Sunday, June 06, 2004

Anniversary of the Tiananmen Square massacre


(from the Victims of Tiananmen Massacre image page on cnd.org)

Friday 4th was the 15th anniversary of the massacre of activists after protests in Tiananmen Square. I can't add much to what has been said by many people, but I can provide some links:

The Tiananmen Square protests of 1989, on Wikipedia, a participatory web encyclopaedia.

The Guardian's Jonathan Watts on the Chinese government's abduction of activists to prevent protest on the anniversary.
Jiang Yanyong, [the doctor who exposed the SARS cover-up last year and] a leading democracy campaigner, was reported missing along with his wife by their daughter yesterday.

He is likely to be among dozens of people - including elderly mothers, young dissidents and ailing reformers - put under house arrest or taken out of Beijing by security agents. [...]

The clampdown on commemorations of the massacre - unreported in the domestic media - has led to the detention of dozens of people, including the mothers of students killed by soldiers in 1989.

"There are police outside my house who won't let me leave until after the anniversary," said one, Ding Zilin. "It would have been my son's 32nd birthday today. I have ordered a cake because I want to celebrate; I'm very proud of what my son tried to do."

Hu Jia, who was a teenager in 1989, has been arrested three times this year for trying to lay flowers in Tiananmen Square. Since March 22, he says, four public security agents have prevented him from leaving home.

"I will light some candles here to remember what happened," he said. "The Communist party is trying to split up activists, to prevent us from uniting, but the truth cannot be covered up. When the control is strictest, the urge to rebel grows stronger."

But at Beijing University few people were aware of today's anniversary. "Most young students don't know about Tiananmen because the media never raises the topic," a postgraduate said. [...]

Memories are clearer in the Liu Bu Kou neighbourhood, where residents provided food and drink to the students in 1989 before the tanks and soldiers opened fire.

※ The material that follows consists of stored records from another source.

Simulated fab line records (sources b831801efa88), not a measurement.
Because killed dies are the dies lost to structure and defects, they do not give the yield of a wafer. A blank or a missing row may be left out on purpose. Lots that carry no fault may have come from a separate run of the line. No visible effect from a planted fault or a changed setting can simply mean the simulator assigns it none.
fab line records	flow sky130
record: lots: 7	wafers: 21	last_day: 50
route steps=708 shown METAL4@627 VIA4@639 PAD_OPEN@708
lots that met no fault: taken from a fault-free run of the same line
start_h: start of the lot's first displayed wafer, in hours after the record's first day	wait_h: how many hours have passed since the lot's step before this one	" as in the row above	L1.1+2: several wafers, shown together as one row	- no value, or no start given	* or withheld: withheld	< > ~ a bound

"It was a terrifying time," a resident said. "One man in this street was shot dead just for putting his head out the window to see what was going on."

"We all wanted change. We still do but everyone is too scared to do anything now. Students can't fight tanks - but we can hope."


The Guardian also has a selection of quotes from the New York Times and Asian newspapers about the anniversary and an Associated Press report reporting detentions in Beijing and "vigils, marches and hunger strikes in Hong Kong, Washington and Taipei."